AI31 May 20265 min read

Self-Hosting n8n in Production: A Practical Guide

How to self-host n8n in production: architecture, queue mode, Postgres, security, backups, scaling and the trade-offs versus n8n Cloud

By AI Advisory team

Self-hosting n8n is the right call for most mid-market teams running serious automation volume. You get unlimited executions, full control of credentials and data, and a per-month infrastructure cost that usually lands between £20 and £200 rather than the £500-£2,000+ you would pay on n8n Cloud at equivalent scale. The trade-off is that you own the uptime, the upgrades, the backups, and the security posture.

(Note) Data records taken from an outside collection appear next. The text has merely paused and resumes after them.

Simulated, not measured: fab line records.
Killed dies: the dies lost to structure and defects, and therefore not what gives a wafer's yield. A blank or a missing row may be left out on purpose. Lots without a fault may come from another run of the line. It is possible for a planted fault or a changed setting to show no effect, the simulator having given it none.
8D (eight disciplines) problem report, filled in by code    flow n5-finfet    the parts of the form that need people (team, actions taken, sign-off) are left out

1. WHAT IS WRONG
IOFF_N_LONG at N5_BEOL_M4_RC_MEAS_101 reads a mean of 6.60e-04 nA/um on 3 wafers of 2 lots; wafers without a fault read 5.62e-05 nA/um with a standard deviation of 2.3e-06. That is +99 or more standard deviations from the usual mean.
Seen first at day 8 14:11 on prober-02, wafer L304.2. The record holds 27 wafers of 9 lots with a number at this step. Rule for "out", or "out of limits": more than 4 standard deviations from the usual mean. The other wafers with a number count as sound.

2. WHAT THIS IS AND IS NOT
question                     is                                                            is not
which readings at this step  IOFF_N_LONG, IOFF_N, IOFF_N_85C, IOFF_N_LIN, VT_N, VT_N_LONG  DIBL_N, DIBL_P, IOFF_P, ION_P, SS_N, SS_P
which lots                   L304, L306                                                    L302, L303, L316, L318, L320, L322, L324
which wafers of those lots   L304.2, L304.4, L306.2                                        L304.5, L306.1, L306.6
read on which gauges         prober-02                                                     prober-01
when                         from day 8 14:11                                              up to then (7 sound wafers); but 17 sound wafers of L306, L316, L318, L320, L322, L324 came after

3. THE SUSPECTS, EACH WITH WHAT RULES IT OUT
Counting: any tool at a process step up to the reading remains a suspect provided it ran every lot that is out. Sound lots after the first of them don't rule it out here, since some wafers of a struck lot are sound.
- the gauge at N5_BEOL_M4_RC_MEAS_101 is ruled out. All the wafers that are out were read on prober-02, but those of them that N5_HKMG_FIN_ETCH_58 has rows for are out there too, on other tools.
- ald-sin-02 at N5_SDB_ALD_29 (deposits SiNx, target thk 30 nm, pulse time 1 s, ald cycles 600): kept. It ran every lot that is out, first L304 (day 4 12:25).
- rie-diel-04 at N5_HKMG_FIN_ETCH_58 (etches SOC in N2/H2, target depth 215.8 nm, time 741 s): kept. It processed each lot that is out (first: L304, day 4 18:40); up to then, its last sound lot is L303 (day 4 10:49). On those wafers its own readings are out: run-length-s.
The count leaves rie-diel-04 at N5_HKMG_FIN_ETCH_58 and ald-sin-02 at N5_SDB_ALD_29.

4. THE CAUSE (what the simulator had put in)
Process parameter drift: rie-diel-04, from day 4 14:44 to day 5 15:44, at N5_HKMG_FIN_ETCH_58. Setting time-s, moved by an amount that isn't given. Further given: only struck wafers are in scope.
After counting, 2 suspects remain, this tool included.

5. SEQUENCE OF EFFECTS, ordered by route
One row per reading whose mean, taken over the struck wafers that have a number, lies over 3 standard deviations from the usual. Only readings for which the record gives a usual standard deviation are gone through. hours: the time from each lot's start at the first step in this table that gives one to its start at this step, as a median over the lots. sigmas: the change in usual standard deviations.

This guide covers what a production-grade n8n deployment actually looks like: the architecture decisions, the database setup, the queue mode threshold, the security hardening, and the operational habits that keep it running without 2am pages. It assumes you have either run n8n on n8n Cloud or installed it locally with Docker, and you are now deciding whether to take it into production yourself.

When self-hosting beats n8n Cloud

The economics flip quickly. n8n Cloud's Starter plan caps you at 2,500 executions per month for around £20, and the Pro tier sits at £50 for 10,000. Self-hosted n8n is free at the software layer under the Sustainable Use Licence, so the only cost is the VPS or container platform you run it on. A £15/month Hetzner CCX13 (2 vCPU, 8GB RAM) will comfortably handle 100,000+ executions per month for a typical workflow mix.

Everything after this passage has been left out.